Then, calculate the hash of the message:

$$ e = \text{HASH}(m) $$

Calculate the modular inverse of $s$ modulo $n$:

$$ s^{-1} \mod n $$

Calculate two scalar values $u_1$ and $u_2$ in this way:

$$ \begin{align*} u_1 &= e \cdot s^{-1} \mod n \ u_2 &= x_R \cdot s^{-1} \mod n \end{align*} $$

And finally, calculate the point $V$ on the elliptic curve such that:

$$ V = u_1 \cdot G + u_2 \cdot K $$

The signature is valid only if $x_V \equiv x_R \mod n$, where $x_V$ is the $x$ coordinate of the point $V$. Indeed, by combining $u_1 \cdot G$ and $u_2 \cdot K$, one obtains a point $V$ which, if the signature is valid, must correspond to the point $R$ used during the signature (modulo $n$).

Signature with the Schnorr Protocol

The Schnorr signature scheme is an alternative to ECDSA that offers many advantages. It has been possible to use it in Bitcoin since 2021 and the introduction of Taproot, with the P2TR script patterns. Like ECDSA, the Schnorr scheme allows signing a message using a private key, in such a way that the signature can be verified by anyone knowing the corresponding public key. In the case of Schnorr, the exact same curve as ECDSA is used with the same parameters. However, public keys are represented slightly differently compared to ECDSA. Indeed, they are designated only by the $x$ coordinate of the point on the elliptic curve. Unlike ECDSA, where compressed public keys are represented by 33 bytes (with the prefix byte indicating the parity of $y$), Schnorr uses 32-byte public keys, corresponding only to the $x$ coordinate of the point $K$, and it is assumed that $y$ is even by default. This simplified representation reduces the size of the signatures and facilitates certain optimizations in the verification algorithms. The public key is then the $x$ coordinate of the point $K$:

$$ \text{pk} = K_x $$

The first step to generate a signature is to hash the message. But unlike ECDSA, it is done with other values and a labeled hash function is used to avoid collisions in different contexts. A labeled hash function simply involves adding an arbitrary label to the hash function's inputs alongside the message data.

CYP201

In addition to the message, the $x$ coordinate of the public key $K_x$, as well as the point $R = r \cdot G$, calculated from the nonce $r$ (which is itself a unique integer for each signature, calculated deterministically from the private key and the message to avoid vulnerabilities related to nonce reuse), are also passed into the labeled function. Just like for the public key, only the $x$ coordinate of the nonce point $R_x$ is retained to describe the point.

The result of this hashing noted $e$ is called the "challenge":

$$ e = \text{HASH}(\text{``BIP0340/challenge''}, R_x \Vert K_x \Vert m) \mod n $$

Here, $\text{HASH}$ is the SHA256 hash function, and $\text{``BIP0340/challenge''}$ is the specific tag for the hashing.

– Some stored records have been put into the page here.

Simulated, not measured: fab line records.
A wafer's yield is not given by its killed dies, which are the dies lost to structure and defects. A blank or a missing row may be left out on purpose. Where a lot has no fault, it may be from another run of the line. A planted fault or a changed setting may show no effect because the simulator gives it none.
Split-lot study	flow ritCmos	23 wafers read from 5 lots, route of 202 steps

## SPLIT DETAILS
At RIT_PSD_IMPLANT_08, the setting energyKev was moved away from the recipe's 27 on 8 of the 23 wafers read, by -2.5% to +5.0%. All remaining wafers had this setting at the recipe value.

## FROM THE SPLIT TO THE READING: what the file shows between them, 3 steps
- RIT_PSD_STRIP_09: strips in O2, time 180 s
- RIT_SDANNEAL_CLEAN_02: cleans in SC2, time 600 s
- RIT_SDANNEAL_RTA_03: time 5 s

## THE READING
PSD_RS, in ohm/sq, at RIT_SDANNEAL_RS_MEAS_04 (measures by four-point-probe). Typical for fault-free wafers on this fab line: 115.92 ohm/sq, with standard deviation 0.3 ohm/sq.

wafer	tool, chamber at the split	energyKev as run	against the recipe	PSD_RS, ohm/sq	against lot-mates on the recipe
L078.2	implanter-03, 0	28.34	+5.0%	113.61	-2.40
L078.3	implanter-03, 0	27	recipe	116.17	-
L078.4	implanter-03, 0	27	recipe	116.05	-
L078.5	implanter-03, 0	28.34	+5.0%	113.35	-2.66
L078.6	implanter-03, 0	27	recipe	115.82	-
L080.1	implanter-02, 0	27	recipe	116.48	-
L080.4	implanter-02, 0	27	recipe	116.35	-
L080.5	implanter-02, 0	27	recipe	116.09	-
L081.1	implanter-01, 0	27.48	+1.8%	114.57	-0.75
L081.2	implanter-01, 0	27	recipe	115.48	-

Finally, the parameter $s$ is calculated from the private key $k$, the nonce $r$, and the challenge $e$ as follows:

$$ s = (r + e \cdot k) \mod n $$

The signature is then simply the pair $R_x$ and $s$.

$$ \text{SIG} = R_x \Vert s $$

Verification of the Schnorr Signature

The verification of a Schnorr signature is simpler than that of an ECDSA signature. Here are the steps to verify the signature $(R_x, s)$ with the public key $K_x$ and the message $m$. First, we verify that $K_x$ is a valid integer less than $p$. If this is the case, we retrieve the corresponding point on the curve with $K_y$ being even. We also extract $R_x$ and $s$ by splitting the signature $\text{SIG}$. Then, we check that $R_x < p$ and $s < n$ (the order of the curve). Next, we calculate the challenge $e$ in the same way as the issuer of the signature:

$$ e = \text{HASH}(\text{``BIP0340/challenge''}, R_x \Vert K_x \Vert m) \mod n $$

Then, we calculate a reference point on the curve in this way:

$$ R' = s \cdot G - e \cdot K $$

Finally, we verify that $R'_x = R_x$. If the two x-coordinates match, then the signature $(R_x, s)$ is indeed valid with the public key $K_x$.

Why does this work?

The signer has calculated $s = r + e \cdot k \mod n$, so $R' = s \cdot G - e \cdot K$ should be equal to the original point $R$, because:

$$ s \cdot G = (r + e \cdot k) \cdot G = r \cdot G + e \cdot k \cdot G $$

Since $K = k \cdot G$, we have $e \cdot k \cdot G = e \cdot K$. Thus:

$$ R' = r \cdot G = R $$

Therefore, we have:

$$ R'_x = R_x $$

The advantages of Schnorr signatures

The Schnorr signature scheme offers several advantages for Bitcoin over the original ECDSA algorithm. First, Schnorr allows for the aggregation of keys and signatures. This means that multiple public keys can be combined into a single key.

CYP201

And similarly, multiple signatures can be aggregated into a single valid signature. Thus, in the case of a multisignature transaction, a set of participants can sign with a single signature and a single aggregated public key. This significantly reduces storage and computation costs for the network, as each node only needs to verify a single signature.

CYP201

Moreover, signature aggregation improves privacy. With Schnorr, it becomes impossible to distinguish a multisignature transaction from a standard single-signature transaction. This homogeneity makes chain analysis more difficult, as it limits the ability to identify wallet fingerprints.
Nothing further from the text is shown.